GRS continues by considering the mind of Man the Namer, as he explains the types of place names given, and the reasons for giving them.  Some places, for example, were important to the namers because of incidents that happened there (Colt Killed Creek), others show possession  (Wassa’s Town, Washington),  others commemorate great (or small) events (Washington’s Crossing), and so forth.

In Part III, the longest section, GRS describes the names and naming in various places around the globe.  In discussing Celtic names, in modern Europe, he points out that they were so well-connected with the land that they outlasted the names later given by the Romans, even if in altered form.  But, as he points out, some of the “Celtic” names were probably originally given by earlier settlers.

Part IV is especially interesting, as Stewart considers important uses for ancient names – as tools for archaeologist, historians, and other scholars.  Fittingly, since Stewart was, after all, a poet who wrote prose, he ends with a chapter about place names as useful tools for poets. “…The romantic appeal springs from sonorous syllables, and from a sense of the strange, bizarre, and wonderful. …” Stewart writes, noting that the poet or author needs not to know the meaning of the name to use it in his work.  He quotes several famous poets who are known for the excellent use of such names, mentions Stephen Vincent Benet’s American Names.  And he quotes, appropriately, the beautiful opening of his own Names on the Land, where he lists the wonderful names found here – Gunsight Pass, Lone Pine, Broken Bow, Roaring Run, and the others.

He finishes the book, as he sometimes finished his works, with a reflection on even the most prosaic seeming of names, Cowbridge.  Did a cow fall from the bridge?  Or refuse to cross?  “….even the simple Cowbridge stirs the imagination,” George R. Stewart writes, as he finishes his great work.

The Author’s Note brings that work to a close.  He will finish and publish his book on American given names, but this, he knows, is his last great work.  So he honors his greatest friend, his wife, Theodosia, “who,” he writes, “might well be given the title Encourager of Books.”

And, thus, Opus Perfeci.  For this study of the books of George R. Stewart, and his life, and related topics.  Depending on what may come, I plan to add more as things of interest show up.  And since Stewart wrote of Earth from the view of space, ground, ecosystem, language, history, literature, and so on, I still have a broad canvas to draw on.
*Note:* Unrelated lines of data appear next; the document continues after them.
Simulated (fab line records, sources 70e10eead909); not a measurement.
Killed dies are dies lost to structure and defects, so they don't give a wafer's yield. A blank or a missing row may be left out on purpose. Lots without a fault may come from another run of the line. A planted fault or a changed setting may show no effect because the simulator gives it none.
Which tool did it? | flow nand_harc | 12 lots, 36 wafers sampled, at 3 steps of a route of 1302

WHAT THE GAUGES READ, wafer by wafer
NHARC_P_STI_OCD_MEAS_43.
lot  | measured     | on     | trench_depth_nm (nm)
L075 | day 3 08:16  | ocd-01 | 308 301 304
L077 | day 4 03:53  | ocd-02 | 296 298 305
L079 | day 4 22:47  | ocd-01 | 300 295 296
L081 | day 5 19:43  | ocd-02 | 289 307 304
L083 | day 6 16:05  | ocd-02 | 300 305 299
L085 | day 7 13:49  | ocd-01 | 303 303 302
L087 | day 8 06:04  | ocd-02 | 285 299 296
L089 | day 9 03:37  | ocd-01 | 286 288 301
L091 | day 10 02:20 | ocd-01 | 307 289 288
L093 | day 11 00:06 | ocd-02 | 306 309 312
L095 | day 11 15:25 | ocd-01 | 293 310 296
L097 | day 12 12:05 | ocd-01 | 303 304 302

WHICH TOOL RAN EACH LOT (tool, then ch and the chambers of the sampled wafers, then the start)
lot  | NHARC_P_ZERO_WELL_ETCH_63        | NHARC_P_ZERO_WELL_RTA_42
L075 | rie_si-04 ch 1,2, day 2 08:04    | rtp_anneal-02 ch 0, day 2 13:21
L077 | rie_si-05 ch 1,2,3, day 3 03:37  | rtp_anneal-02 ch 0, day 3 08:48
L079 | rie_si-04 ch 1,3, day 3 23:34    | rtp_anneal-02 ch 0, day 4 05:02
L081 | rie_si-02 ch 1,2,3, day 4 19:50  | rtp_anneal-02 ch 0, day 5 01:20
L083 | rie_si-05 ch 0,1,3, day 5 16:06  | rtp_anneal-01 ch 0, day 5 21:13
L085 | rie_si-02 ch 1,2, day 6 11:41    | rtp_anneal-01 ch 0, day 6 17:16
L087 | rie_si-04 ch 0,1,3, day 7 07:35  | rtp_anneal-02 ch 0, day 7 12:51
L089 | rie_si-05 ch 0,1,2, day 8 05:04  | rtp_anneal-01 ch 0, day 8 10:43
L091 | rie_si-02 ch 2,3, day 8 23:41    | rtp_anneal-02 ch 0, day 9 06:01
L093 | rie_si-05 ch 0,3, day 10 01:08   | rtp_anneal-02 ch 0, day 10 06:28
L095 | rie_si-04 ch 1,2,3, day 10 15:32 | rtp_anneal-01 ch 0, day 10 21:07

In the meantime, many thanks to all of you – from nearly 60 countries, in every continent save Antarctica at last count – who have visited this site, read the posts, commented on them, and encouraged the work.  You have been an inspiration.

 

 

 

American Place Names

In William Least Heat Moon’s American classic, Blue Highways, Least Heat Moon explains that one of the goals of his 11,000 mile American journey was to visit towns with unusual names.  Since another of his goals was to follow the old U.S. Highways, I guessed he knew the work of  George R. Stewart.  So when I met him, I said, “You’ve been influenced by George R. Stewart.”  He looked up from the desk where he was signing books and said, “Yes.  Profoundly.  How did you know?”  “Because I’m a scholar of GRS’s works, and Blue Highways is clearly influenced by U. S. 40, Names On The Land, and American Place Names.”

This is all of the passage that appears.